Susan Lucci and Her New Book: InspiringBy Michael Karol Posted: Mar 15, 2011
I've spoken with Susan Lucci (Erica, ALL MY CHILDREN) on more than one occasion, and have had the pleasure to meet her more than once (the first time was waaaaay back in 1988, as a freelance writer). I interviewed her last week on the occasion of the release of her new book, All My Life (official release date: March 29). Unlike other books associated with AMC and Erica Kane — 1983's Raising Kane, Erica Kane: Beyond the Pain and 1997's Having It All, the latter an actual book published by ABC Daytime about which it's impossible to know how much, or how little input Ms. Lucci had, other than posing for the cover shot — this book is about La Lucci and her life (she enjoys being called La Lucci, by the way).
There are some things in it that will surprise you, and may even shock you. None of them have to do with celebrity gossip, although Lucci does touch on a number of other famous people whose lives have intersected with hers. No, I can't tell you much more just yet…see the interview in the April 5 issue of Soap Opera Weekly, out March 25. But I can tell you this: Lucci is the real thing. A star, yes, who has had an incredible, and singular, career. She's a person (or mensch, as we say in Yiddish, which literally means "human being," but has come to mean someone who has evolved and has admirable characteristics, like integrity and honor; someone we'd want to know).

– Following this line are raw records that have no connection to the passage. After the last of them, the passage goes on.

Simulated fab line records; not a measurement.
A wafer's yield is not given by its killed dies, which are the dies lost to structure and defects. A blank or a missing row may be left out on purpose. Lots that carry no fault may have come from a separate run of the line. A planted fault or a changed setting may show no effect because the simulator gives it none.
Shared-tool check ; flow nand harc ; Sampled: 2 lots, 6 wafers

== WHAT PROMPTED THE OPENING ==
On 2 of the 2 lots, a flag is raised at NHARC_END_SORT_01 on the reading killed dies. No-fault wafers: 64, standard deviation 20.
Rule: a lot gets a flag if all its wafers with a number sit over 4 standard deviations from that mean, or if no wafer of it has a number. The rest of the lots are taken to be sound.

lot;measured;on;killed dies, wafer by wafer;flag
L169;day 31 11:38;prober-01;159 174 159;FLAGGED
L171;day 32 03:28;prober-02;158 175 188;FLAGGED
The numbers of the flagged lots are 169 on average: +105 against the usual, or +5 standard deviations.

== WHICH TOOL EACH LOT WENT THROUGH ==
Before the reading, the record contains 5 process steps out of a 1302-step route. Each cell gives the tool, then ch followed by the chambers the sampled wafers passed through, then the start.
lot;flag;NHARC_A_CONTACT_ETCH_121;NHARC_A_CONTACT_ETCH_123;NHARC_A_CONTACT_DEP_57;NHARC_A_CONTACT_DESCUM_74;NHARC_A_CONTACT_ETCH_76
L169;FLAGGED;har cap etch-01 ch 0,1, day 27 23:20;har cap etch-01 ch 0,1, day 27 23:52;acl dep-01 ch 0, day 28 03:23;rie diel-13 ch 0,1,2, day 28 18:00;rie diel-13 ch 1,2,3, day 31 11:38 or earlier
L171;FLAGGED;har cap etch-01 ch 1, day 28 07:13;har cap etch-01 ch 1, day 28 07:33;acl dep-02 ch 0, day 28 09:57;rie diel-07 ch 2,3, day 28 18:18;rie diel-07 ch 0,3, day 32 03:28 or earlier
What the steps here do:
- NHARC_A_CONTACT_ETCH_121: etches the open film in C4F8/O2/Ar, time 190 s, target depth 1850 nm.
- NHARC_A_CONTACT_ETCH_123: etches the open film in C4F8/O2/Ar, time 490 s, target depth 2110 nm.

Here's just one example. After reading her book and formulating my questions, I realized that more than one note I'd scribbled had to do with things Lucci had written that could be construed as inspirational. Like: "Life happens — use the good and bad to help you prepare for the future," and "When work is the focus of your life, your life is out of focus." I strung a few of them together and asked her, "In a very subtle way, I think your book is almost a self-help book, inspiring…was that your intent?" Her reaction was surprise, as if she'd never considered it, although she said that she did bring up the subject with her agent when they first discussed the project. And that was that, or so I thought.
Two hours after the interview ended, I got a second call from Ms. Lucci. When I saw her number on my phone console at work, I worried that, "Oh, she's probably calling to tell me not to use something she had said." But instead, when I answered, she said, "Michael, I have to tell you. I've talked to four other journalists, and in every conversation the word 'inspirational' has come back to me. I can't tell you how happy that makes me." She was very subtly patting me on the back for being the first one to bring it up. We said goodbye, and I was beaming. She certainly didn't have to call me back. But she did. And that's indicative of what a mensch she is.
In 30 years of celebrity journalism, no star of her caliber has ever called me back right after an interview…unless it was to say, "You can't publish that!" Or, perhaps, after the interview came out, I might get a call during which the person wished I hadn't been so candid…as to publish what they said! Susan Lucci is different. She's in many ways the exact opposite of the diva we know as Erica Kane (except that she, too, cares deeply for her family). And the book does deal with that. As I told her, she's one of the most gracious persons I've ever met. She surprised this occasionally jaded writer and made me feel good. I call that inspirational.